In December, a South Carolina government agency dashed developers’ hopes for a 750-foot bridge from the mainland to Sandy Island, saying plans to log the island’s longleaf pine forests threatened the red-cockaded woodpecker. More grateful than the woodpeckers, however, are 130 members of the “Gullah” community, who have remained isolated on the coastal river delta island for more than a century.
Gullahs descend from West Africans brought to South Carolina to work as slaves on rice plantations. Several Gullah communities, speaking a dialect traced back to the region that is now Angola, still exist among the state’s islands. But the 4.5-by-7-mile Sandy Island is one of only two without bridges to the mainland.
Along with environmentalists, Sandy Island’s Gullah residents oppose a bridge because they fear developers (including textile magnate Roger Milliken) will cover the island with resorts. One prospective development plan outlined a proposal for a resort with equestrian trails, golf courses, a marina, and enough condominiums to house nearly 20,000.

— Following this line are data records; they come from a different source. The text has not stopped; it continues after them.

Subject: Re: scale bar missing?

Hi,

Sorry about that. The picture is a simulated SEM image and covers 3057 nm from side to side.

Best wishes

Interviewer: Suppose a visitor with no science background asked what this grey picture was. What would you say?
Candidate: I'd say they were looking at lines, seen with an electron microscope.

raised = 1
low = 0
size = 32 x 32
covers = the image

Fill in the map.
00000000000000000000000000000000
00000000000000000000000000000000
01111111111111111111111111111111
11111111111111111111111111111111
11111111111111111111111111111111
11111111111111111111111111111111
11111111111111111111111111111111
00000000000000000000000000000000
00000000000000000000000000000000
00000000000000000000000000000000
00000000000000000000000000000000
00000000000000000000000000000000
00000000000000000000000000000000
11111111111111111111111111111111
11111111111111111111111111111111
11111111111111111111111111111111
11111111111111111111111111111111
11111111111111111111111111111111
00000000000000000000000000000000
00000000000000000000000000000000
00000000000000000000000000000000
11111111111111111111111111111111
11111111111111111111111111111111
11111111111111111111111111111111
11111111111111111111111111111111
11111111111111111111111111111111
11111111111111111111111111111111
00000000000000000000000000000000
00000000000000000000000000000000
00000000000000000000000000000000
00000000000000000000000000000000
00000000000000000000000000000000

One resident, Wilhelmena Pyatt, 41, remembers how the island lacked electricity, phones, and regular ferry service when she was a child. Like most Sandy Island adults, she rides a small boat every day to the mainland. There, she picks up her car at a parking lot and drives to work in nearby Myrtle Beach. Children take ferries to coastal schools. “You know everyone on the island. Even children who have ended up leaving find time to come back to visit.” A bridge, she says, would change everything.
Pyatt says community members expect a bridge will be built some day, but they hope it can be used to promote nature-based tourism. “That will allow us to continue our natural way of living.” Besides, Pyatt points out, a bridge would mean a shorter commute: “I could drive my car to my house,” she says.